Thursday, 29 September 2022

Parents are easy scapegoats, and I’m sorry

In my last post, I criticised parents for buying their children, or allowing their children to buy, Paris St Germain shirts. I realise now I may have been hasty, even arrogant, in projecting that view.

Some of those children may not have a full set of parents living with them, or may not have parents at all, and last week, while I sat in the part-Saudi Arabia funded Sainsbury’s petrol station, I reflected that it was unfair of me to blame, for instance, a run-off-her-feet single mum or Dad, who might not be into football and it’s politics, for asking no questions about their son’s football shirt of choice. If it was a birthday or Christmas present, well it’s one job less to worry about. 

In my street, there is a Mum with two children, one of who wears a Manchester City shirt. There used to be a man living there, who I know to be a Tottenham fan, because he was blasting out Chas N Dave Spurs songs before their FA Cup semi final with Chelsea in 2017 and whooping with joy over Kane and Eriksen’s goals that ultimately only contributed to a  4-2 defeat. The Dad never shows up now, or rather I never see him show up, but whatever the situation the kid has presumably taken up with the best team rather than his dad’s. Does his mum, who I have seen going out to work, or at least wearing clothes promoting a business, need the bother of drilling down into the details of why he supports a club 300 miles away? Manchester City, eh? The best are they? I always thought they were rubbish; you sure it’s not the United shirt you want?

Maybe the mum is a City fan, can’t rule that one out, but in future when I see these oil-friendly shirts, I will try not to leap into the blame game, just as I’ll try not to blame them for letting their kids watch the World Cup in Gilead. We’ve all got so much going on, the kids are entertained, not missing out, not asking questions, and that’s cool because many of us are too distracted to have any answers. 



Monday, 5 September 2022

Germain measles

It has been a summer of laughs, tears, intense heat and senseless squabbling over technology. Oh, and Paris St Germain kits. They are bloody everywhere. 
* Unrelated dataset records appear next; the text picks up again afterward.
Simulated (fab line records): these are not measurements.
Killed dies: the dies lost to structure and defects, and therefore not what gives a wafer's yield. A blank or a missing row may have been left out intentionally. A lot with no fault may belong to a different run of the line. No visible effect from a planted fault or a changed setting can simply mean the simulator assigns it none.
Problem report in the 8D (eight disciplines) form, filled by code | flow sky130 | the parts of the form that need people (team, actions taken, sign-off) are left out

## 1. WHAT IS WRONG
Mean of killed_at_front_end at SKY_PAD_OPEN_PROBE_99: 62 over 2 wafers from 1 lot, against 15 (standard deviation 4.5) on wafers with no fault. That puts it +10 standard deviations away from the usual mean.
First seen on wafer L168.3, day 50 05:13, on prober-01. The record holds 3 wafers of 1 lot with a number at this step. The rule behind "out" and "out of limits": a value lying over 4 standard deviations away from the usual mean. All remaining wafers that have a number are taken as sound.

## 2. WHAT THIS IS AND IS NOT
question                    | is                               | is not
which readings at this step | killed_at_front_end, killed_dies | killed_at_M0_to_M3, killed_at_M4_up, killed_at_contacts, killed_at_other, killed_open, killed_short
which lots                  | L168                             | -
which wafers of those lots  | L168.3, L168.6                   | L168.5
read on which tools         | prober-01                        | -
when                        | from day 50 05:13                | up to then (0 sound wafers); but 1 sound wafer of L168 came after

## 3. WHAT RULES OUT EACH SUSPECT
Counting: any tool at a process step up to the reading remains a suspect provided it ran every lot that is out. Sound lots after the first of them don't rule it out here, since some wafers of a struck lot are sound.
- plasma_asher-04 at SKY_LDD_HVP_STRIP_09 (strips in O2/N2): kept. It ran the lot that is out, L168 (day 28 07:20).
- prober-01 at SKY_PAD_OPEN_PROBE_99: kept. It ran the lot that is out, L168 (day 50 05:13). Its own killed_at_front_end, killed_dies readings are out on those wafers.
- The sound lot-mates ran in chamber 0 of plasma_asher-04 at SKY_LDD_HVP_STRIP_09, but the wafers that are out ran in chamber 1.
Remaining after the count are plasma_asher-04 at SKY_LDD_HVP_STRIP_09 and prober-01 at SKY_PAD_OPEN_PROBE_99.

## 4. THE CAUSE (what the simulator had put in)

Wherever we’ve been during this six-weeks of school holiday turbulence, the Qatari-owned colours of sickening wealth, greed and oppression have been on show; Legoland, Ironbridge, Brighton, Canterbury - kids galore in PSG. There was an adult too, in my local shopping centre yesterday, wearing one. Kids, you can forgive, their parents less so. Lone adults, certainly disappointing. 

As I observed the growing number of these ill-informed or shameless specimens, I wondered what the motivation was behind it; what was it that first attracted you to the billionaires, Paris St.German? 

I assumed it must be a Messi thing, or a Neymar thing, or a Mbappe thing, and at Ironridge there was the remnants of Messi’s name on the back of a child’s shirt (all that money and they can’t even do the honour of making wash-proof material), and though I didn’t actually see any Neymar’s, there was a plethora of Mbappe’s. That said, in my local Tesco I noted a Wijnaldum, which sent me into a tailspin. 

Are these people actual PSG fans, or, as was apparently the case with all the Liverpool fans in my primary school days, is it just the shirt they like? As a child I had shirts other than Arsenal’s - Barcelona’s, Scotland’s, Denmark’s, Sweden’s; I had the Swedish one when I was 17 because I liked Tomas Brolin. Or, in an age of satellite television covering all major European leagues and inaccessible and unaffordable ticket prices (certainly in the Prem), are PSG as much a part of peoples lives as Man City? A couple of years ago, over the Adventure playground with my kids, I heard a child say they supported “Chelsea and Real Madrid.”

So, it is all the more uplifting when I see a child in a Watford shirt, as I also saw in my home town that same afternoon of the adult in PSG (Watford isn’t the town team, but the nearest professional one) or a Brighton shirt when we were in Portslade, just a few minutes from Brighton. I noted too, that these junior Watford shirts didn’t have a sponsor on them, even though the first team is regrettably sponsored by a casino company. Perhaps there is an option not to sponsor the sponsor when you buy. A case of more aware parents, perhaps. Literally Gambling Aware. Watford also cancelled a proposed friendly with the Qatar national team this summer after opposition from the club’s LGBTQ+ and Women’s groups. Good for them. 

It’s hard to be morally perfect, and to always keep the devil’s hand at bay, but a show of principled values is always welcome, unlike the PSG shirts. Anyway, the kids are back at school now, and there’s a lot of Spurs kits worn there, which has somehow become a righteous thing, if still deeply disappointing!